Almost simultaneous news about the arrest of prominent members of the Pakistani terrorist group, the Lashkar-e-Taiba, in Iraq, and of a group of terrorist conspirators of Pakistani origin in the UK, underlines, once again, Pakistan’s centrality in the network of international Islamist terrorism. Meanwhile, a steady stream of the rhetoric of hate from the LeT’s leaders – including its ‘Amir’, Maulana Hafiz Mohammad Saeed – as well as from the top echelons of leadership of a number of other Islamist terrorist groups operating openly in Pakistan, confirm that they are under no manifest pressure or restraint from the Musharraf regime. Numerous recent reports confirm that, though some of these groups, including the LeT, the Jaish-e-Mohammad (JeM) and the Harkat-ul-Mujahiddeen (HuM), have been officially proscribed in Pakistan – evidently under US pressure – they continue to operate openly under new names, recruiting, training and publicly soliciting and securing substantial funds to support jehad related activities (reports indicate that the LeT alone, under its new name, Jamaat-ud-Dawa, secured more than Rs. 78 crores during Id last month from the sale of the hides of sacrificed animals donated to it during the festival. Though widely reported, no official action was taken to prevent this, or to recover or ‘freeze’ the funds). Tactical adaptations aside, the enterprise and infrastructure of the extremist Islamist jehad are alive and well in Pakistan.

At the same time, over the winter months of October 2003 through March 2004 there has been an average of more than 165 terrorism-related fatalities per month in J&K, despite the celebrated ‘peace process’, the increasing ‘people to people contacts’, and the cricket matches between India and Pakistan. Nearly two-thirds of terrorist attacks in J&K are now executed by the LeT alone, and well over two-thirds of all terrorists killed are foreigners, overwhelmingly Pakistanis.

Nevertheless, the selective blindness over Pakistan’s role and intent persists, not only within the US and the international policy community, but within India – the principal target and victim of Pakistan’s state sponsored terrorism – as well. "Pakistan," a commentator in The Los Angeles Times notes, "should have topped President Bush's ‘axis of evil’ list. Instead, it has been designated as a ‘non-NATO’ ally of the United States." There is, in this, not only a great irony, but equally great danger for the future stability of South Asia. Once again, the US intervention has had an immediate and destabilizing impact on the region, encouraging Pakistan’s President Musharraf to a display of reflexive belligerence. Almost immediately after the American announcement, Musharraf issued an ultimatum to Delhi: if they were no ‘positive developments’ vis a vis Kashmir by August, he said, Pakistan would withdraw from the ‘peace process’. There has, of course, been some subsequent official quibbling about whether this constituted a ‘deadline’ – Pakistani officials take cover under the plea that their President did not specifically use the word ‘deadline’ – but there can be no doubt that what Musharraf was clearly heard to say in a statement that was widely broadcast, did constitute an ultimatum.

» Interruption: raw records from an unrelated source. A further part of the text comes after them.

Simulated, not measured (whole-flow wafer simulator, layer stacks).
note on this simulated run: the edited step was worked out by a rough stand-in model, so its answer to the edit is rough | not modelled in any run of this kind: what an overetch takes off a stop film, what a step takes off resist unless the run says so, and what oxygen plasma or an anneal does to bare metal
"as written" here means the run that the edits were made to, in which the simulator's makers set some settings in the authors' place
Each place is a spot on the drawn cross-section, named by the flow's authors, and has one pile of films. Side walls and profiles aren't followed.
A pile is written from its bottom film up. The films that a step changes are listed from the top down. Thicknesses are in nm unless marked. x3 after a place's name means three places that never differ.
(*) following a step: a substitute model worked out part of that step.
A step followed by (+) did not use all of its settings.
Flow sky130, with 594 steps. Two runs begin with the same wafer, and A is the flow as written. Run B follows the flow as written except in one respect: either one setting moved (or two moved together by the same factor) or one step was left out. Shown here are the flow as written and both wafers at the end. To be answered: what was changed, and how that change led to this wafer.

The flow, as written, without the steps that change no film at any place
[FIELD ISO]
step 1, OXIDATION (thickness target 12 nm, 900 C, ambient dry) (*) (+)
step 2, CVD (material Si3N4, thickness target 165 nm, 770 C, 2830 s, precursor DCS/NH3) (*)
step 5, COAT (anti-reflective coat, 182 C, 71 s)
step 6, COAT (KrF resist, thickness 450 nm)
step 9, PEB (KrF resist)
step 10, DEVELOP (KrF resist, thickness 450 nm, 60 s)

This underlines, once again, the grave risks of rushing into an unprincipled ‘peace process’ on dubious and extraneous considerations. For one thing, there can be no ‘solution’, or even meaningful discourse, under an ultimatum, deadline or threat. Further, it is amply clear that the possibility of electoral gains was a major motivating factor in aggressively pushing forward the newfound entente with Pakistan, and these initiatives have little to do with any salutary developments on the ground within Kashmir, or with any objective assessment of a fundamental alteration in strategy or intention within the Pakistani leadership. These initiatives, however, will have little, if any, impact on the electoral process, and the sooner Indian politicians realize that the conventional considerations of such vote bank politics have lost their relevance, the better it will be for Indian democracy, and their own electoral prospects. Worse still, the ‘peace process’ and its various components have validated a succession of other measures by various international players to rehabilitate the Musharraf regime, even though there is no clear demonstration that it has unambiguously committed itself to dismantling the infrastructure of terrorism and nuclear proliferation, or to operating within the restraints of civilized international norms. Pakistan may shortly be restored to its membership of the Commonwealth, and is expected to receive increasing support from the European Union, despite the scathing denunciation of its rigged elections by EU observers in October 2002. And there has been a slew of American concessions and renewed overtures towards Pakistan – the complete withdrawal of earlier sanctions, the grant of major non-NATO ally status, increased military and financial assistance – that make a mockery of America’s repeated assertions of ‘strategic and ideological convergence’ with India.

There is, however, little ground to complain of the world’s increasingly supportive stance towards Pakistan, when India itself eagerly seeks unconditional ‘friendship’ with its dictator. Most countries and international organisations cite Pakistan’s ‘improving ties’ with India as grounds for softening their own stance against what was, before 9/11, on the verge of being declared a terrorist state and a rogue regime. The space for the progressive legitimisation of the Musharraf regime has been created, in substantial part, by Indian actions and initiatives; and these have not procured for India any substantial relief from Pakistan-sponsored terrorism on Indian soil, or any benefits in terms of improved international support for India’s position on Kashmir. The eventual gains for Pakistan are, of course, uncertain; but the visible disadvantages for India are already clear. In the day-to-day discourse with international agencies and diplomats from the US and other Western powers, the issue of the ongoing campaigns of Pakistan-supported terrorism on Indian soil is systematically sidelined, as attention is exclusively directed towards improving trade relations, ‘cooperation’, and ‘confidence building measures’. It remains an impenetrable mystery how confidence can be built, or cooperative enterprises engaged in, with a country that remains responsible for the ongoing slaughter of hundreds of India’s citizens each month.

The complete absence of realism and of any clear formulation of what the Indo-Pak ‘peace process’ is intended or expected to yield, actually and actively undermines the possibility of peace in the region, creating the operational spaces to keep the Pakistan-backed international jehad alive. The immediate impact is, of course, felt within the neighbourhood, most visibly in Jammu & Kashmir. But the increasing manifestation of a Pakistani footprint in terrorist incidents, arrests and activities across the world, in the US, Europe, Australia, the Middle East, even in distant and relatively insular South America, should make it obvious that distinctions between terrorist groups that target ‘us’, and those that target ‘them’, no longer hold. The survival of the infrastructure of terrorism and the continued support to terrorist groups in Pakistan is, unambiguously, a global threat; and for any country, most of all, for America – cast increasingly into the image of Islam’s ‘principal enemy’ by the jehadis – to believe that it will be exempt from the consequences, is nothing less than dangerously delusional.